Exercise 1: Bayesian A testing for Swedish Fish Incorporated (B comes later)

Rasmus Bååth

Swedish Fish Incorporated is the largest Swedish company delivering fish by mail order. They are now trying to get into the lucrative Danish market by selling one year Salmon subscriptions. The marketing department have done a pilot study and tried the following marketing method:

A: Sending a mail with a colorful brochure that invites people to sign up for a one year salmon subscription.

The marketing department sent out 16 mails of type A. Six Danes that received a mail signed up for one year of salmon and marketing now wants to know, how good is method A?

At the bottom of this document you’ll find a solution. But try yourself first!

Question I) Build a Bayesian model that answers the question: What would the rate of sign-up be if method A was used on a larger number of people?

Hint 1: The answer is not a single number but a distribution over probable rates of sign-up.
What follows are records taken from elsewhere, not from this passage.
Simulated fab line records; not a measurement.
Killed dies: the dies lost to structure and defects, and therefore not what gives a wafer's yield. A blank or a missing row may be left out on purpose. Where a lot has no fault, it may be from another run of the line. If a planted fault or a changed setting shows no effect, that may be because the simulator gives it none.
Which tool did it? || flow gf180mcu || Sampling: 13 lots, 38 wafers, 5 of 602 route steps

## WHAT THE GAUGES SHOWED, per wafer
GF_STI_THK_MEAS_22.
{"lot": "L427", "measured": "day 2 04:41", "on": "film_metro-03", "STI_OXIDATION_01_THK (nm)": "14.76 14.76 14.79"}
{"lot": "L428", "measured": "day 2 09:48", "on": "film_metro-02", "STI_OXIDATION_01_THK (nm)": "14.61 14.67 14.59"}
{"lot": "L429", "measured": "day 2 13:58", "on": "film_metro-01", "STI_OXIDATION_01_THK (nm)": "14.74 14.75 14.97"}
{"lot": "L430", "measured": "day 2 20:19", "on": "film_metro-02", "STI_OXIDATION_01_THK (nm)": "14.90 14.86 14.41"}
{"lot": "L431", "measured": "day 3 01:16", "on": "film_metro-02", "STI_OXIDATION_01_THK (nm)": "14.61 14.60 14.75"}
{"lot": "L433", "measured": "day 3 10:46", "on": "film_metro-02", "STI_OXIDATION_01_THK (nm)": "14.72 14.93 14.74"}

Hint 2: As part of you generative model you’ll want to use the binomial distribution, which you can sample from in R using the rbinom(n, size, prob). The binomial distribution simulates the following process n times: The number of “successes” when performing size trials, where the probability of “success” is prob.

Hint 3: A commonly used prior for the unknown probability of success in a binomial distribution is a uniform distribution from 0 to 1. You can draw from this distribution by running runif(1, min = 0, max = 1)

Hint 4: Here is a code scaffold that you can build upon.

# Number of random draws from the prior
n_draws <- 10000

prior <- ... # Here you sample n_draws draws from the prior  
hist(prior) # It's always good to eyeball the prior to make sure it looks ok.

# Here you define the generative model
generative_model <- function(parameters) {
  ...
}

# Here you simulate data using the parameters from the prior and the 
# generative model
sim_data <- rep(NA, n_draws)
for(i in 1:n_draws) {
  sim_data[i] <- generative_model(prior[i])
}

# Here you filter off all draws that do not match the data.
posterior <- prior[sim_data == observed_data] 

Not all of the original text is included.